Tuesday, February 18, 2014

Setting the Record Straight: My Experience at an Urban Charter School

I recently attended an education forum in Newark, NJ where two mayoral candidates spoke to several educational issues. Beneath the exterior of good old-fashioned debate, though, some well-worn myths about high-performing urban charters reared their ugly heads. We’ve all had that experience: the family dinner where you’re asked - no, told - for the umpteenth time that “students have to take a test to get into your school, don’t they?”, or the casual conversation where an acquaintance finds out that you teach in Newark and immediately responds in a sympathetic tone with some vacuous comment like, “It must be so difficult when the kids have so many other issues to deal with.” Education is a funny thing, because everyone feels like they’re a little bit of an expert. (Heck, we’ve all been to school!)

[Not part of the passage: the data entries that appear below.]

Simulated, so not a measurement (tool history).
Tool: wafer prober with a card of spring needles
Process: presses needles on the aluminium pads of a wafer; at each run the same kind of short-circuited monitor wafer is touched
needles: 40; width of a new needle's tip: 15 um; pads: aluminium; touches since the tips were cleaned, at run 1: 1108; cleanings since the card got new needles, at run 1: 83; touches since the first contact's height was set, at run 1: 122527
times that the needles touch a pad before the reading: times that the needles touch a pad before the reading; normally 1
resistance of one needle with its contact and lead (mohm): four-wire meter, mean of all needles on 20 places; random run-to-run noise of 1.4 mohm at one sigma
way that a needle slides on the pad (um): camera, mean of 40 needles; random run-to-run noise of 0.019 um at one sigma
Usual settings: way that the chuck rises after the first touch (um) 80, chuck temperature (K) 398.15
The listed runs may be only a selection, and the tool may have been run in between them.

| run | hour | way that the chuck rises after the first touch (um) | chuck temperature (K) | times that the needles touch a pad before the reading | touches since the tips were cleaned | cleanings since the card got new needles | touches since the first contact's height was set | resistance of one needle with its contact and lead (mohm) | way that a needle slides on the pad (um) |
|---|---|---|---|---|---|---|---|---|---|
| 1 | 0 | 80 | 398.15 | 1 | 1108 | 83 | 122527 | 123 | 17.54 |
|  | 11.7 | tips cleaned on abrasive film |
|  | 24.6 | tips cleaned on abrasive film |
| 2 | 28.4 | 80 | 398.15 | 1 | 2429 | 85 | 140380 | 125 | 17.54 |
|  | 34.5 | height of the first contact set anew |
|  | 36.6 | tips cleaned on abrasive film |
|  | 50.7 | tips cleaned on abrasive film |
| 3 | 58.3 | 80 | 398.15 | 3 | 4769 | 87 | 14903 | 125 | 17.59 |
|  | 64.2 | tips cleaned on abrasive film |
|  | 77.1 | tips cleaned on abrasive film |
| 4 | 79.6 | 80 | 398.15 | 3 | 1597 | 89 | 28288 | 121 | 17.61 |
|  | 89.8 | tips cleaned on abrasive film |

I’m all for discussion - but let’s get some facts straight.

First, a little about me: I am a math and computer science teacher at North Star Academy College Preparatory High School in Newark, NJ. I began my teaching career at High Tech High in San Diego, California - a project-based charter school that I loved and that continues to shape many of my classroom activities and goals for students. I am a product of a large, suburban public high school. I have my Bachelors’ and Masters’ Degrees in Mathematics, and took an “alternate route” to my teaching certification. I have been teaching in public charter schools for 5 years - and I am about 5 years overdue in writing a response to the incessant questions on the very existence of charter schools (based in varying degrees of fact), as well as unfounded attacks on methodologies employed by some of the highest-performing urban charter schools, like North Star. I do not speak for my school, for the “education reform” movement, or for anyone other than myself and my students who have turned themselves into into amazing, college-bound young adults with a little help from us. And so, the high-performing urban charter movement as I see it:

The Data Myth

Based on some of the scathing critiques of exit tickets I’ve read (see this rant by a former KIPP teacher), I have to come right out and say it: If you are that critical of the very idea of an exit ticket, then clearly you and I have different ideas for what an exit ticket is.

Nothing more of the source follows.